But in a compact walkable area, if you let people leave their cars in the same spot for too long, not that many customers can come to your store because the same small group of people will be hogging all the spaces all day.

Business owners used to know there’s no relationship between low parking turnover and higher sales. Most people who come into your shop don’t buy anything, so it’s really all about getting a lot of different people through your store’s doors throughout the day.

From Amanda Erickson’s brief history of the parking meter:

What was once the transportation mode for the rich has become de rigueur for the masses. Streets meant for horse and buggy now needed to transport hundreds of cars to and from work every day. Then, of course, there was the question of parking. By the 1920s, downtown shop owners had begun to complain in earnest about the parked cars left by workers during the day.

Without proper infrastructure, shoppers had no place to stop; as a result, business was dropping rapidly.

Somewhere along the way, lots of business owners stopped understanding this, and started believing customers’ bullshittings about not coming downtown anymore because they hate paying for parking so much. That’s what’s called an empty threat. If you have a downtown full of nice stores, people will come shop, high parking meter rates or not. Plus, the cheapskates who care that much about paying for parking are exactly the type of people who won’t spontaneously buy anything from you.

Not everybody’s caught a case of the stupids though, as Carl Feldman points us to a PennLive article where Harrisburg clothing store owner Michael Boyd shares some of the old wisdom with the business owners whining about the city of Harrisburg’s parking meter rate hike:

But Michael Green, owner of Michael Boyd clothing store on North Third Street, believes the higher rates might help businesses by diminishing the occasions when people park longer than necessary. That will cause faster turnover of spots, increasing the chances a customer will find one.

As were several merchants, Boyd wasn’t concerned about the higher fines, and was more concerned about people who park too long. “There’s an easy way to get around the fines — that’s to put some more quarters in the meter,” he said.

This entry was posted in Land Use, Transportation.

6 Responses to That Time Businesses Wanted Higher Parking Meter Rates

  1. GDub says:

    The real problem of raising parking rates is less the amount and more the ease of paying. No one wants to have to drive around with 40 coins to pay parking, and when rates go up, more change is needed. Underscores the importance if installing modern credit-card pay systems at curbside to make increases “invisible”.

    There is a certain chicken-and-egg aspect to stores downtown. Proprieters invest in businesses in places where they think people will come and buy things. Access to downtown is one major reason people come or don’t come.

    • Jon Geeting says:

      Absolutely true about the credit card meters. I’ve been saying for years that people won’t care about the amount as long as it’s very easy to pay. Parking Authorities should be trying to maximize both convenience (Bethlehem’s Tom Hartley has been doing an awesome job at this) and turnover.
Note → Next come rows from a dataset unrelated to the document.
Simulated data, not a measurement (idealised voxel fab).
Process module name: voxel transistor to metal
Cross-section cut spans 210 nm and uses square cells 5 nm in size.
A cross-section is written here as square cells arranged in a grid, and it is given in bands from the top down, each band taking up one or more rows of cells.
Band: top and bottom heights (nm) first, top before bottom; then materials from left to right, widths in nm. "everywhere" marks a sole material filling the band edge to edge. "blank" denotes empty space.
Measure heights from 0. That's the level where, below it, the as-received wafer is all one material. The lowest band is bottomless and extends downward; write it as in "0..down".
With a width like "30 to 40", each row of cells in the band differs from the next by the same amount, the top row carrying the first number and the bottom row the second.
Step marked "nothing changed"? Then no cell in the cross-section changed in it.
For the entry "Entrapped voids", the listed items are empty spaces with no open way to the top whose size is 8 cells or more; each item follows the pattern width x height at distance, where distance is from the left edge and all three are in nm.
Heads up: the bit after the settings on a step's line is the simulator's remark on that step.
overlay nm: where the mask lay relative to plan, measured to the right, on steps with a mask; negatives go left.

      I don’t think there’s a chicken and egg problem. The first pieces to move have to be the zoning and the parking. Cities need to worry less about making things convenient for suburban people coming downtown to shop, and worry more about making their cities a nice place to live and shop for the people who live around downtown, and who might want to move there. Too many places promoted low-density land uses in their downtowns in the 60’s-90’s under the false hope that this would spur a revival of downtown investment, by making those places more appealing to suburban drivers. In fact that just hollowed out downtowns and exported the value to the suburban malls. The focus now has to be getting sufficient density back to support neighborhood retail and other types of stores, with commuter shoppers as an afterthought.

  2. GDub says:

    I agree in general with the land usage, but this is a much easier thing to pull off in big cities with large amounts of “cultural capital” than in more provincial or smaller cities. People in New York essentially pay a premium for the hassle of living there to be in proximity to the great employment, social and cultural possibilities. Philadelphia, DC, Chicago, etc. are similar. The question then is–what is the order in which that downtowns develop?

    Allentown has great parks but a lot of its cultural inheritance has really worn down. The downtown was largely the same–with more businesses, more city wealth, and more foot traffic–in the 1970s and 1980s but the fancy shops and restaurants just couldn’t stay in business. Without businesses and cultural opportunities to support an evening dinner and nightlife crowd, its not immediately clear that more stuff downtown will translate to more residents and more nightlife. Nor is it clear exactly how the city development folks are going to push this, other than with a few hockey games.

    • Jon Geeting says:

      Allentown’s downtown is the same, except for all the people. A great many of the apartments over top of the stores on Hamilton Street are actually vacant. It’s missing the “Live” part of the Live, Work, Play mantra. JB Reilly is helping that with some higher end apartments, like the ones that just got approved, and as people move into the one tiny gentrified area of downtown, that’s going to spread to the surrounding blocks. Those older apartments will get renovated, buildings will change hands, businesses will start to feel safe moving in on the next block over and it’ll slowly spread out from there.

  3. GDub says:

    Didn’t Reilly convert one of the big high-end apartment projects into a hotel? That story wasn’t remarked upon much when it happened, but it could have reflected concern about the short-term demand for higher-end living. Hotels cover ground that’s already been tried, after all.

    I, like most people, sincerely want this project to work–but it strikes me that there’s a certain link that rings less true on how this social change will occur.